At this time of year there’s one little girl I just can’t get out of my heart.
I don’t ever want to either. She’s not even ‘one of my own’ - or is she?
If I think about her too much I start to well up. If I start to talk about her I usually embarrass myself. Best kept in my heart, the higher function says, but not this year.
She deserves to be celebrated. She’s been born in one of the planet’s truly poorest countries and has a serious disability. She’s the epitome of the triumph of human spirit over adversity. She’s a vibrant adorable smiling dancing Tanzanian teenager without hearing or speech but not without a wicked sense of humour and mind-blowing communication skills.
I had the great joy of meeting her at the Lake Victoria disability centre on a cultural trip around Children in Crossfire’s main projects in Tanzania led by Richard Moore and his trusted right hand man JR.
She was one of many significantly disabled minors, many with horrendous physical disabilities due to polio in a community which has one physiotherapist for a million people. She had been thrown a lifeline and she wished to make it very clear to us that she had firmly embraced it. Taking us one by one, she spontaneously honed in on our most prominent physical ‘features’ and warmly and lovingly portrayed near perfect caricatures of each of us using only her hands and her facial expressions.
Little interpretation was needed to understand that she had observed that I had ‘no lips’ and that my female colleague next to me was distinctly ‘flat-chested’. It went on and on and like after the very best stand-up performances I can still hear the roars of laughter and all of course directed at ourselves.

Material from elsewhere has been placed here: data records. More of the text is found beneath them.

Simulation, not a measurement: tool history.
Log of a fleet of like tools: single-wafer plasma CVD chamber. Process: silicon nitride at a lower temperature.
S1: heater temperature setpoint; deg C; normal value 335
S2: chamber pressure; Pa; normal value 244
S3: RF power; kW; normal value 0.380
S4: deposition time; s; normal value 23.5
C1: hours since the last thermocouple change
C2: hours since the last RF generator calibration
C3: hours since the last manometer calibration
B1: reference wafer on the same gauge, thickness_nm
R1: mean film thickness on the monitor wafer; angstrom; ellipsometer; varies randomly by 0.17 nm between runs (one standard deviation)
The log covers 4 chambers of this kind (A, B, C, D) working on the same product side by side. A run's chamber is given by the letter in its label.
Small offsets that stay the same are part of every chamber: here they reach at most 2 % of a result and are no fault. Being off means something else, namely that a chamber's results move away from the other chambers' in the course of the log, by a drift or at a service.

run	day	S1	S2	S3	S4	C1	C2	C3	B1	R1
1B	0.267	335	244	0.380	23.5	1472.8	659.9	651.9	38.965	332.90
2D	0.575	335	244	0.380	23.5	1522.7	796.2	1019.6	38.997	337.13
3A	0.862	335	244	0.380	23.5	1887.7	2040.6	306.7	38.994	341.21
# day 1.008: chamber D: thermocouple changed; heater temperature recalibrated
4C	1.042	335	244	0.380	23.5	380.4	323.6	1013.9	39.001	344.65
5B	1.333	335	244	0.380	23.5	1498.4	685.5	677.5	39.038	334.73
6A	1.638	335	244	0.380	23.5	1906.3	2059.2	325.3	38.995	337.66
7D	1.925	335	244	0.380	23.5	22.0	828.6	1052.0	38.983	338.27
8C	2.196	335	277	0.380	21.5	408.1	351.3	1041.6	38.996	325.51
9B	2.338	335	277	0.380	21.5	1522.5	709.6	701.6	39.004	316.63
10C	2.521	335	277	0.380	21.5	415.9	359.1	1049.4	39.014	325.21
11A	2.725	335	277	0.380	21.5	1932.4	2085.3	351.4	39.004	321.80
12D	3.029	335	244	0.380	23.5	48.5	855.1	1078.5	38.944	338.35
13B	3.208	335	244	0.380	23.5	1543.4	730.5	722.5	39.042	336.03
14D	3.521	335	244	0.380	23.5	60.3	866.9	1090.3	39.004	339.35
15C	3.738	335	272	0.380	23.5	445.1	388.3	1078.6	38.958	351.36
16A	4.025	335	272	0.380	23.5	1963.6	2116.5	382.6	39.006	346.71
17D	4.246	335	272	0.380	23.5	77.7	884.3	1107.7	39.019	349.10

On reflection I think she was saying: ‘we’re not all that different folks and I embrace your little imperfections too’; profound emotional ntelligence for a very young teenager. She would shortly graduate from Lake Victoria Disability Centre with a fluent command of sign language, the skills to produce high quality garments, a sewing machine to enable her to set up a small business in her own community and most of all immense self-esteem. Perfect is boring: the cracks let in so much light.
There is no better way to illustrate how, this young lady embodies, for me, the success of an intelligent, coherent, focussed NGO like Children in Crossfire (CIC) which knows how to maximise the impact of precious resources.
Apart from her disabilities she was a picture of perfect physical health reflecting excellent nutrition in early life which is a clear priority of Children in Crossfire because as CIC’s website highlights: without adequate nutrition children never reach their physical or mental potential. What happens during the early years is of crucial importance for every child’s development. Good nutrition obviously positively impacts on school performance and improves the potential for a healthier, and better quality of life with a potential for higher earnings and a fuller participation in society. A good nutritional foundation in the early years makes a difference throughout life and likely positively impacts on the next generation.
A major current focus for CIC is therefore the ‘Nourish’ nutritional programme in Ethiopia which is significantly reducing child mortality
(by 29% in 2 years).
Over the past seven years I have had the great privilege of participating in fundraising events for CIC such as half marathons abroad, the wonderful Derry City Marathon and high altitude trekking in the Andes and to Everest base camp. The latter probably approach the limit that people were prepared to go for their chosen charity with one third of our group. despite their intensive preparation, needing evacuation; two of them as emergencies via helicopter.
Cliches or not, there’s no point in calling them anything other than life-changing experiences shared with life-long friends.
I can’t thank Richard and CIC enough for bringing the patron His Holiness the Dali Lama back to Derry during our City of Culture year and for affording Dr Joe McEvoy and I the honour of being his GPs for the day.
I was far too overwhelmed to chat to him when the opportunity came which was daft really because he was just like my wee friend from Lake Victoria: vibrant, loving, compassionate with outstanding communication skills and a ‘wicked sense of humour’.
The beautiful thing is that I have no doubt that the great man would be honoured to be compared to her.